What's wrong with this proof $1=i^2=-1$

Question

I just thinking what $i^{i}$ should be, arrived at a quiet awkward thing.
So this was that awkward thinking :
Let $ i^{i} = a$
$(i^{i})^{2i} = a^{2i}$
$i^{-2}=a^{2i}$
$-1=a^{2i}$
Now if we take power of $\frac{1}{2i}$ both sides
$(-1)^{\frac{1}{2i}}=a$
$((-1)^{\frac{1}{2}}) ^{\frac{1}{i}}=a$
$i^{\frac{1}{i}} =a$
$i^{\frac{1}{i}} =i^{i}$
Now if we compare the power (since the base is same)
$\frac 1i = i$
$i^2=1$
So, $-1=i^2=1$.
I am quite new to imaginary numbers, So please show my mistake elaborately.
P. S. Thanks in advance.

Answer 1

There are two illegal steps you've made:

1. When you use $x^{ab} = (x^a)^b.$ This type of arithmetic is also not generally valid for complex numbers. A counterexample is when $a = 2$ and $b=1/2$ and $x=-i.$ Then $(-i)^{2\cdot 1/2} = (-i)^1=-i,$ but $((-i)^2)^{1/2} = (-1)^{1/2} = i.$ Likewise, if $x^a = y^a$ we cannot take both sides to the $1/a$ power to give $x=y.$ For instance $(-2)^2 = (2)^2$ but $-2\ne 2.$

2. When you conclude the exponents are equal cause the bases are equal, i.e. conclude from $a^b = a^c$ that $b=c.$ A counterexample to this is that $e^{x+2\pi i} = e^x$ for any $x$ but the exponents are not equal.
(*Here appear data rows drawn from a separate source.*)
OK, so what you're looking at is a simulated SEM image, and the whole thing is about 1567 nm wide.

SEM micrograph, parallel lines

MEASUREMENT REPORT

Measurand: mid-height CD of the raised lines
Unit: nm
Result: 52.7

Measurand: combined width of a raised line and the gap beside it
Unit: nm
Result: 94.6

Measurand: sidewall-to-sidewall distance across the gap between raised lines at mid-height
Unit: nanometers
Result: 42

The difficulty for 1 is that roots are generally not unique, so when we implicitly pick a 'principal' root during arithmetic it might not be the right one. For the second it's that the exponential function is not one-to-one when the domain is extended to the complex numbers, so we can't invert it by taking logs like the real case. If $e^a = e^b,$ we know $a$ and $b$ are different by an integer multiple of $2\pi i,$ not that they are equal.

Answer 2

I'll give you another one.

$$1=\sqrt{1}=\sqrt{(-1)^2}=\sqrt{-1}\sqrt{-1}=i^2=-1.$$

For positive reals $a$ and $b$ we have that $\sqrt{ab}=\sqrt{a}\sqrt{b}$. But who says this still holds for other numbers?